As for traditionalist social-religious conservatism, the last thing it’s based on is “an understanding of human nature and the way the world really works.” C’mon, are ya fuckin’ kiddin’?!
Hilariously, I was far more Republican and conservative in my youth. As I’ve grown older and wiser, I now think the GOP is irredeemably full of shit . The Tea Bagger idiocy proves my point.
Couldn’t you just as easily say that Europe is an example that conservatism, fascism, and Naziism never stand the test of time? I mean, if you’re going to be calling twentieth-century communism “liberal”, then you also have to acknowledge that fascism was conservative.
The idea that there’s a 1) natural ideological drift rightward is silly to begin with; ever talk to an old British socialist?
But even given that assumption, the idea 2) that the GOP platform corresponds to the direction of such an age-related shift; & that mainstream social-democratic welfare-state liberalism belongs necessarily in the 3) same direction as totalitarian Bolshevism & thus 4) on the same ash-heap of youthful idealism–that’s just piles & piles of unfounded assumptions.
Ofttimes held by those who were silly right-wingers in their youth anyway, & still are, & want to feel superior to the normal sane people who tell them they’re foolsih.

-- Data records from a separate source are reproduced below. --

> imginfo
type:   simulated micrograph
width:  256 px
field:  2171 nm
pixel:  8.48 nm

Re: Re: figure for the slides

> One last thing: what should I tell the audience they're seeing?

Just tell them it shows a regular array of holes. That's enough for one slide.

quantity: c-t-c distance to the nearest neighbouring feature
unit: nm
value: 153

The Villages in Florida is an enormous community of senior citizens. It is a hotbed of conservatives and they welcomed Palin this year. I have spent time there and was surprised how tea bagger, ultra conservative they are.
In Europe the political center is considerably to the left of where it is in the United States. In Europe there is virtually no nostalgia for laissez faire capitalism. In no country with universal health care has there been a politically significant demand for a return to a private system. In terms of actual policy, conservative parties in Europe are somewhat to the left of the Democrats. A right wing extremist is one who wants to restrict immigration of blacks, and Muslims, not one who wants to tear apart the social safety net that has been constructed for whites.
Back then there was a backlash against the anti-war movement, the hippies, and the new left. Unfortunately, there does not seem to be a backlash against the Tea Party movement.
And ignorance does not interfere with strong opinions. If anything there seems to be an inverse relationship between knowledge and the assurance that one knows the absolute truth.